Use of studio musicians
Biographer James Murphy said, "By most contemporary accounts, they were not a very good live band when they started. ... The Beach Boys learned to play as a band in front of live audiences", eventually to become "one of the best and enduring live bands".[363] With only a few exceptions, the Beach Boys played every instrument heard on their first four albums and first five singles.[13] It is the belief of Richie Unterberger that, "Before session musicians took over most of the parts, the Beach Boys could play respectably gutsy surf rock as a self-contained unit."[28]
As Wilson's arrangements increased in complexity, he began employing a group of professional studio musicians, later known as "the Wrecking Crew", to assist with recording the instrumentation on select tracks.[364] According to some reports, these musicians then completely replaced the Beach Boys on the backing tracks to their records.[13][365] Much of the relevant documentation, while accounting for the attendance of unionized session players, had failed to record the presence of the Beach Boys themselves.[365][366] These documents, along with the full unedited studio session tapes, were not available for public scrutiny until the 1990s.[366]
Wilson started occasionally employing members of the Wrecking Crew for certain Beach Boys tracks during the 1963 Surfer Girl sessions – specifically, on two songs, "Hawaii" and "Our Car Club".[367][13] The 1964 albums Shut Down Volume 2 and All Summer Long featured the Beach Boys themselves playing the vast majority of the instruments while occasionally being augmented by outside musicians.[13] It is commonly misreported that Dennis in particular was replaced by Hal Blaine on drums.[366][368] Dennis's drumming is documented on a number of the group's singles, including 1964's "I Get Around", "Fun, Fun, Fun", and "Don't Worry Baby".[369] Starting with the 1965 albums Today! and Summer Days, Brian used the Wrecking Crew with greater frequency, "but still", Stebbins writes, "the Beach Boys continued to play the instruments on many of the key tracks and single releases."[13]

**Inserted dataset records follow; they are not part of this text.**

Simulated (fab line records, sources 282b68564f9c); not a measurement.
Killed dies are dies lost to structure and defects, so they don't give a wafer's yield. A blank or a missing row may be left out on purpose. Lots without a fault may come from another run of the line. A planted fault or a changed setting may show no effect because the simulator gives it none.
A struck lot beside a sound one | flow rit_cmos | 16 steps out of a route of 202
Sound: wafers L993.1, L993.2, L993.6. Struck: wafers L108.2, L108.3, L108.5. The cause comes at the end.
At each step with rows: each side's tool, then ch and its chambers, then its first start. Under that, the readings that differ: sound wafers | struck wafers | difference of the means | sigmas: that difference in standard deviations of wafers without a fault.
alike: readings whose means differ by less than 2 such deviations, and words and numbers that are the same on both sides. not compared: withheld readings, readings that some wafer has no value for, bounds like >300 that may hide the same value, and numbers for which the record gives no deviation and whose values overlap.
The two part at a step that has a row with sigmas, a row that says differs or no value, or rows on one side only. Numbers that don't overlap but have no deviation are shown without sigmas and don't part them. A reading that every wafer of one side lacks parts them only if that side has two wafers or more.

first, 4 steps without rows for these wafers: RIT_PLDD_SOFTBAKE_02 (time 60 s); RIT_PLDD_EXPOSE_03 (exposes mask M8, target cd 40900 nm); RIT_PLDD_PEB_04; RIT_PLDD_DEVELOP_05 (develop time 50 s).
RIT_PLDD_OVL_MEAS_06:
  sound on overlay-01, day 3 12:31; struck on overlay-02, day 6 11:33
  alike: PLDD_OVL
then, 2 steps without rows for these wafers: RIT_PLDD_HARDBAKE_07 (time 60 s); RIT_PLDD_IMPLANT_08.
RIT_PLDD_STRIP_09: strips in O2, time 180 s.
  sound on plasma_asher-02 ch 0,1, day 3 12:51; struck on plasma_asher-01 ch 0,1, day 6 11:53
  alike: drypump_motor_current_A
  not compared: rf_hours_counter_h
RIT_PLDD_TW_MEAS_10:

Overall, the Beach Boys played the instruments on the majority of their recordings from the decade,[366] with 1966 and 1967 being the only years when Wilson used the Wrecking Crew almost exclusively.[13][366] Pet Sounds and Smile are their only albums in which the backing tracks were largely played by studio musicians.[13][370] After 1967, the band's use of studio musicians was considerably reduced.[13] Wrecking Crew biographer Kent Hartman supported in his 2012 book about the musicians, "Though [Brian Wilson] had for several months brought in various session players on a sporadic, potluck basis to supplement things, the other Beach Boys generally played on the earliest songs, too."[371]
The source of the longstanding controversy regarding the Beach Boys' use of studio musicians largely derives from a misinterpreted statement in David Leaf's 1978 biography The Beach Boys and the California Myth, later bolstered by erroneous recollections from participants of the recording sessions.[366][nb 14] Starting in the 1990s, unedited studio session tapes, along with American Federation of Musicians (AFM) sheets and tape logs, were leaked to the public. Music historian Craig Slowinski, who contributes musician credits to the liner notes of the band's reissues and compilations, wrote in 2006: "[O]nce the vaults were opened up and the tapes were studied, the true situation became clear: the Boys themselves played most of the instruments on their records until the Beach Boys Today! album in early 1965."[366] Slowinski goes on to note, "when painting a picture of a Beach Boys recording session, it's important to examine both the AFM contracts and the session tapes, either of which may be incomplete on their own."[366]
During the period when Brian relied heavily on studio musicians, Carl was an exception among the Beach Boys in that he played alongside the studio musicians whenever he was available to attend sessions.[373] In Slowinski's view, "One should not sell short Carl's own contributions; the youngest Wilson had developed as a musician sufficiently to play alongside the horde of high-dollar session pros that big brother was now bringing into the studio. Carl's guitar playing [was] a key ingredient."[374][nb 15]
Spirituality
The band members often reflected on the spiritual nature of their music (and music in general), particularly for the recording of Pet Sounds and Smile.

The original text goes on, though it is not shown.